As she finishes up her time at Boston College, she finds that her creative, open-minded approach to classroom learning has been essential and that working with her peers across industries has come naturally. After all, she says, “when you strip away the titles and experience, we are ultimately just humans who want to feel seen, heard, and valued.”
Building a Community
Engaging with communities is also a specialty for Dewin Hernandez, MBA/MSW ’21. He used his graduate degrees to pivot from an undergraduate background in music education and music business at Berklee College of Music to his current role in Deloitte’s Government & Public Services division, working with agencies in sectors such as health and higher education.
Hernandez draws on both his academic and applied education nearly every day. After graduating from Berklee, he worked as a music instructor at the Lawrence Community Works youth center and then, while at Boston College, he cofounded the Future Leaders Advocacy & Advisory Group (FLAAG), a graduate student group that works to support social and racial justice initiatives at the Carroll School. Hernandez says his graduate education has served as a framework to blend“ managerial structure and how to use it [for] community building.”
Colin Clark, MBA ’23, has approached every class with the same question: How would this apply to professional wrestling? He acknowledges that he’s likely “the only person in the room asking that question,” but his five years working on the writing team of World Wrestling Entertainment (WWE) have given him a unique perspective. Writing is just “one part of the engine that drives [that] billion-dollar business forward,” Clark says. Curious how his work fits into the big picture, he sought out an MBA in order to diversify his skills.
Despite the big differences between WWE and business school, Clark sees his MBA as a continuation of his professional writing career. In particular, the program’s interdisciplinary emphasis has made him see the connections between the storylines that writers create, TV ratings and merchandise sales, and WWE’s balance sheet, he says. While he isn’t sure what’s next for him professionally, Clark knows that whatever it may be, “business school has only enhanced my ability to do that well.”

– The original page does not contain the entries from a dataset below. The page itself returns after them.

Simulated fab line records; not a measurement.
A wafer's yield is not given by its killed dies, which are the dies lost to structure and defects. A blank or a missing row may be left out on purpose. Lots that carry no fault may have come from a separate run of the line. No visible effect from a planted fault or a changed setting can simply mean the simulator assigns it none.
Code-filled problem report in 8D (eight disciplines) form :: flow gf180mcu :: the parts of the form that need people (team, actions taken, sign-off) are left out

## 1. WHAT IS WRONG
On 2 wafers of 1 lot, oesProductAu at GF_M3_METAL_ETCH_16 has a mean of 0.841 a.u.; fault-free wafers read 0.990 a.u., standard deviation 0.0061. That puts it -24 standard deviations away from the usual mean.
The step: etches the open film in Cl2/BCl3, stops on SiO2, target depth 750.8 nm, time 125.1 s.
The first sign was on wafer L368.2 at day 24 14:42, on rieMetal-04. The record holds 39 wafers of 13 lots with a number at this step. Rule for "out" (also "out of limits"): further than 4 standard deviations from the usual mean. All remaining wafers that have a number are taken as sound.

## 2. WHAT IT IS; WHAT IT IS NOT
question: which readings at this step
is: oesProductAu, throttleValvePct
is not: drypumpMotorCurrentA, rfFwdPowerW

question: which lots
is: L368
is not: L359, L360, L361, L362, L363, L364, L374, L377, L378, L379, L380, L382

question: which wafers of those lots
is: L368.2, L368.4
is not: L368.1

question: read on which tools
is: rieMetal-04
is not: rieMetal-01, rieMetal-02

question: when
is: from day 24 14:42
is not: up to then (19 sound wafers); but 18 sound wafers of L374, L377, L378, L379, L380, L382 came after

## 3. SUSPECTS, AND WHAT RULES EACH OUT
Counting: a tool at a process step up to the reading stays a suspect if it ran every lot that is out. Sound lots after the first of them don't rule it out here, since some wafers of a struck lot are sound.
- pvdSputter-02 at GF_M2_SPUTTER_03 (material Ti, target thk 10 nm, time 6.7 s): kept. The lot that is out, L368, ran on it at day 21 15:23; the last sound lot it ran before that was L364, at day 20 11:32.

A love of learning, the ability to be self-sufficient, and the desire to grow as a leader are essential skills that Emily Warmington, MBA ’23, brought from her career in education to the Carroll School. After 11 years as a teacher, working with students from fifth grade through high school, she’ll move into a new field after graduation and join Fidelity’s Financial Leadership Program. “Leading adults is not the same as leading youth,” she says, “but the same [basic] skills and attitudes are required.” She emphasizes agility and accountability in particular.
As she returned to the classroom, not as a teacher but as a student, Warmington was especially interested in the Carroll School’s focus on data analytics. She shares that “making data-informed decisions was actually a big part of my experience as an educator.” The chance to combine that experience with learning more technical applications was too good to pass up.
The Draw of Data
The widely applicable nature of data analysis is at the core of the Carroll School’s data analytics sequence for MBA students. It’s also what brought David Fox, MBA ’24, to Boston College. A former reservist in the United States Marine Corps, Fox started his own boutique consulting firm while living in Kabul, Afghanistan. His undergraduate education in South Asian studies and Arabic as well as his connection to the country—his wife is from there—came in handy when he chose to specialize in market research and media production in Afghanistan and nearby countries.
When he fled Afghanistan with his wife and son in August 2021, he recognized that it was also a turning point for his career. Despite his experience with entrepreneurship, he had no formal education in business. “If there was ever a time for me to do a full-time MBA program,” he says, “that was the time.”
Fox knew how to collect raw data, but he also wanted to learn how to perform the kind of rigorous analysis that he thinks is defining the future of business. His previous work provided him with “a broader perspective about the world,” he says, but an MBA can give him the tools to apply that experience, ideally in finance or banking. Ultimately, he credits the Carroll School with helping him to professionally reinvent himself. “This program has given me a second chance.”